Axioms of ZF

ZF Axioms#

There are Eight axioms.

1. Extensionality. If \(X\) and \(Y\) have the same elements \(X=Y\).
2. Pairing. There is a set \(\{a,b\}\) for any \(a\) and \(b\).
3. Schema of Separation (for every \(P\) an axiom). Given property \(P\) with parameter \(p\), for any \(X\) and \(p\) there is a set \(Y=\{u\in X: P(u,p)\}\) that contains all those \(u\in X\) that have property \(P\).
4. Union. For any \(X\) there is a set \(Y=\cup X\) the union of all elements of \(X\).
5. Power Set. There is a set \(Y = P(X)\) for any \(X\), the set of all subsets of \(X\).
6. Infinity. There is an infinite set.
   This is formulated with $\exists S (\emptyset \in S \wedge (\exists x\in S) x \cup \{x\}\in S)$; i.e. there is an inductive set.
7. Schema of Replacement. If a class \(F\) is a function, then for any \(X\) there is a set \(Y=F(X)=\{F(x):x\in X\}\).
8. Regularity. Every nonempty set has an \(\in\)-minimal element.

Possibly we can add choice:

• Choice. Every family of nonempty sets has a choice function.

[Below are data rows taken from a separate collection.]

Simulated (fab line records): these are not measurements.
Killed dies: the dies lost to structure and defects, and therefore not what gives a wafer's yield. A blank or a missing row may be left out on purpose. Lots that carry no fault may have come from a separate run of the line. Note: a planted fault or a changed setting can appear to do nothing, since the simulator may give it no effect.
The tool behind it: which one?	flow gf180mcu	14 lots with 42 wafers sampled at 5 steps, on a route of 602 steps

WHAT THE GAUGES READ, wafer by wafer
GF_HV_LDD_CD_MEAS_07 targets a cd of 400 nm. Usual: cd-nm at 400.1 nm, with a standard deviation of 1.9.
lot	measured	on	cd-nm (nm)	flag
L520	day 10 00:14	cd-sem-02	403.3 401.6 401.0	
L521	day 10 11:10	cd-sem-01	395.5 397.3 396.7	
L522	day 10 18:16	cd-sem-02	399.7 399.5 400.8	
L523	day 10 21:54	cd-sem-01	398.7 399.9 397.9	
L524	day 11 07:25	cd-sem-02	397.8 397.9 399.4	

We used the informal notion of classes for practical reasons, since they can be replaced with the notion of formulas.

Russell's Paradox#

Originally, in naive set theory, people accepted, without acknowledging, the following axiom:

Axiom Schema of Comprehension. Given a property \(P\), there is a set \(Y=\{x:P(x)\}\).

Which led to Russell's Paradox: \(S = \{X:X\not\in X\}\). Problem: is it \(S\in S\) or \(S\not\in S\)? Abandoning the Schema of Comprehension, we get Schema of Separation. But it turned out that Separation Axioms are too weak to develop set theory with its usual operations and constructions. For example, they are not sufficient to prove that the union \(X\cup Y\) of two sets exists, or to define the notion of a real number.